Tag Archives: spanking

May 30; The Loving Kind Of Parenting

Proverbs 11-13

I read an article posted by a former student who is now the director of a large pre-school. In the article, the author cited numerous studies that say bad behavior in a toddler is a cry for help, an unspoken emotional crisis that needs to be met with kindness, calmness, and gentleness. The author claims that studies prove that sitting the child down and speaking in a soft, mono-tone to explain which behaviors are acceptable, and why their behavior is harmful to them and others, results in behavior change. Reasoning with a toddler produces the desired behaviors, the author claims, even though that flies in the face of other studies that say humans are unable to reason until their brains are more highly developed than that of a three-year-old.

Isn’t what the author proposes kind of like teaching Algebra 2 to a child who can’t recognize the number “1” yet?

Once again, I ask who is the authority on which these opinions are based? Because THE AUTHORITY has a lot to say about rules, about right and wrong, and about discipline. Here are just some of what God said through Solomon:

He who ignores discipline comes to poverty and shame, but whoever heeds correction is honored. (Proverbs 13:18)

He who spares the rod hates his son, but he who loves him is careful to discipline him. (Proverbs 13:24)

Whoever loves discipline loves knowledge, but he who hates correction is stupid. (Proverbs 12:1)

Make no mistake about it, discipline according to Scripture involves a swat on the bottom. The Bible tells us that’s the loving kind of parenting.

June 20 – Parenting 101

Ecclesiastes 7-12

Just reading over these chapters doesn’t do justice to the wisdom here. I find the book of Ecclesiastes to be one I need to read slowly, and take time to digest it all. I don’t have the time, or even the desire, to dissect every verse on this blog. But I would like to share one verse that God used to get my attention today.

Since yesterday was Father’s Day, I guess I am still thinking about parents and parenting. Here is God’s advice for parents, given through Solomon in 8:11:

Because the sentence against an evil deed is not executed quickly, therefore the hearts of the sons of men among them are given fully to evil.

1) Don’t do that. 2) I told you not to do that. 3) How many times do I have to tell you to stop? 4) If you do that again, I’m going to spank you. 5) Do you want a spanking? 6) Did you hear me? 7) I’m tired of telling you to stop. 8) Stop!

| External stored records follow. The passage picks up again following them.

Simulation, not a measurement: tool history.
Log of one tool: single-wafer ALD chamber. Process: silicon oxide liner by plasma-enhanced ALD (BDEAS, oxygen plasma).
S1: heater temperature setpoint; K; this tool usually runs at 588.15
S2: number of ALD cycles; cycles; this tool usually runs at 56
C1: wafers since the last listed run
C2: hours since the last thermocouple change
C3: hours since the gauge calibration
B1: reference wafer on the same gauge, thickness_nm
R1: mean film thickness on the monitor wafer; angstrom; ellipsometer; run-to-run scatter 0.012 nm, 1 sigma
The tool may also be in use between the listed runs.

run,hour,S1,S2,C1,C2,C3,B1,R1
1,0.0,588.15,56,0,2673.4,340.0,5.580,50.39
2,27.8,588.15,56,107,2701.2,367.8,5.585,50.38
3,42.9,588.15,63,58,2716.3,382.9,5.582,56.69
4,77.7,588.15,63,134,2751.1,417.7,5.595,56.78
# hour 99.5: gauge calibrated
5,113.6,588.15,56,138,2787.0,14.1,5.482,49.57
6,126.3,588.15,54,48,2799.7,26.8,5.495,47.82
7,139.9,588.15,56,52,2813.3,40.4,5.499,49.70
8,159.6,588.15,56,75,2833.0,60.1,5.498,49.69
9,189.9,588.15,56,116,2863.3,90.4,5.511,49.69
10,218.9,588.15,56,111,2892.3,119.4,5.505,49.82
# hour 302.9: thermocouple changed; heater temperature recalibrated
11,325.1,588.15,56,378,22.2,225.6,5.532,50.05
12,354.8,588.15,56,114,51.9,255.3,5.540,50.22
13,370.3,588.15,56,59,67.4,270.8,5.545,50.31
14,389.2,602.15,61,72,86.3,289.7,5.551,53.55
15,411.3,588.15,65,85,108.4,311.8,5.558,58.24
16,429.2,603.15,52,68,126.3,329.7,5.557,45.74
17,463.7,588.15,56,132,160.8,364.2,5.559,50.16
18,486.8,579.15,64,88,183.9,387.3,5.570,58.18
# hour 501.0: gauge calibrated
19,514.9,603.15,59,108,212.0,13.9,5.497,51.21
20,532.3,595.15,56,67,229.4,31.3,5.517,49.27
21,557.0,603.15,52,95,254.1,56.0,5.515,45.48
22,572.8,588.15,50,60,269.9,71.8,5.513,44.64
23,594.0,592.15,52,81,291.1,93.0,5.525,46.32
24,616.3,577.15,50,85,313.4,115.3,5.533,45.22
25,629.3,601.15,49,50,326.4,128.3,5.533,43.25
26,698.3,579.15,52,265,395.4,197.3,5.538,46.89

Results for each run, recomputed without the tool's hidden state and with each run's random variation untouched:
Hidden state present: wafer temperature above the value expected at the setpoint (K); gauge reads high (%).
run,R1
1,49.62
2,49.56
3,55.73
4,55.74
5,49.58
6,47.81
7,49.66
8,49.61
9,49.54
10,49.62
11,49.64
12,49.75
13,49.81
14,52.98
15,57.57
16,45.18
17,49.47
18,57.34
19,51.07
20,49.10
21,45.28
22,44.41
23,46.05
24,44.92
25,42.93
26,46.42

Sound familiar? Your child willfully disobeys you. Not once, eight times in this example. And what you’ve taught your child is that they can break your rules eight times before they have to obey. Sometime your child learns they never have to obey because your threats are meaningless.

WHAT YOU ALLOW, YOU TEACH. Not only does the guilty child learn that lesson, so does everyone within hearing distance.

Look at the crime rate here in the US compared to countries that hand down swift and harsh punishment for breaking the law. What you allow, you teach.

Parents, it is your responsibility to raise children who are not “given fully to evil,”  as Solomon says. How you discipline your child for disobedience makes all the difference in the world.

And it’s a lesson your child just might take into eternity. It’s that important.